Chapter 35 — Reproducibility

Reproducibility, Testing & Tooling

Work others (and future-you) can rerun and trust: environments, seeds, data validation, testing data pipelines, version control, and project structure.

"It works on my machine" is where analysis goes to die. Reproducibility is the difference between a one-off notebook and an asset the team can rerun, audit, and build on.

35.1 The reproducibility stack

layers

Reproducible project =
   Code        version-controlled (git)
 + Environment pinned deps (venv + lockfile, or Docker)
 + Data        versioned / snapshotted (DVC, dated extracts)
 + Randomness  fixed seeds
 + Config      params in files, not hard-coded

35.2 Environments — pin everything

Fragile

pip install pandas with no versions. Six months later nothing installs or behavior changed silently.

Reproducible

A virtual env + a lockfile (exact versions), or a Dockerfile. Anyone gets the identical environment.

terminal

# Isolated, pinned environment
python -m venv .venv && source .venv/bin/activate
pip install -r requirements.txt
pip freeze > requirements.lock      # exact versions

35.3 Fix the seeds

python

import random, numpy as np
SEED = 42
random.seed(SEED); np.random.seed(SEED)
# sklearn: random_state=SEED   |   torch: torch.manual_seed(SEED)
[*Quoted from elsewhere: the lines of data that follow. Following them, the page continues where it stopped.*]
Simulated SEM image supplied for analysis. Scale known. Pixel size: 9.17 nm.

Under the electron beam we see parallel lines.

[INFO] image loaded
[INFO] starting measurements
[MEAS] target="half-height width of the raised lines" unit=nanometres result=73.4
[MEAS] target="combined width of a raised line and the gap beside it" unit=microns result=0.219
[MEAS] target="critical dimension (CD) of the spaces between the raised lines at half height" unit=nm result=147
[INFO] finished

35.4 Validate data, not just code

Data breaks silently — a renamed column, a unit change, a flood of nulls. Assert your assumptions so a bad input fails loudly instead of producing a wrong number.

python

# Pandera schema: data fails fast if assumptions break
import pandera as pa
schema = pa.DataFrameSchema({
    'age':    pa.Column(int, pa.Check.in_range(0, 120)),
    'email':  pa.Column(str, pa.Check.str_matches(r'@')),
    'amount': pa.Column(float, pa.Check.ge(0)),
})
schema.validate(df)   # raises on violation

Tool	Use for
Pandera	In-code DataFrame schema checks
Great Expectations	Pipeline data-quality suites + docs
dbt tests	Warehouse table assertions (unique, not null)

35.5 Test your pipeline

what to test

Tests for data work?
│
├── Unit ──────► transform functions give expected output on tiny inputs
├── Data ──────► schema, ranges, uniqueness, row counts
└── Regression ► outputs/metrics don't change unexpectedly between runs

35.6 Project structure & version control

layout

project/
├── data/        raw (read-only) + processed (gitignored)
├── notebooks/   exploration only
├── src/         reusable, importable code
├── tests/       pytest
├── requirements.txt / lockfile
├── README.md    goal, setup, run order
└── .gitignore   never commit data/secrets

Professional recommendation

Envvenv + lockfile (or Docker)

SeedsFix everywhere

DataValidate with Pandera/GE

Codegit + pytest + README

Common mistakes to avoid

Installing packages with no version pinning
Hard-coding paths, params, and secrets in notebooks
Committing raw data or credentials to git
No fixed random seed — results change every run
Testing code but never validating the incoming data

Quick cheatsheet

python -m venv .venv -> isolated env

pip freeze > lock -> pin versions

np.random.seed(42) -> reproducible randomness

pandera / great_expectations -> data validation

pytest -> test transforms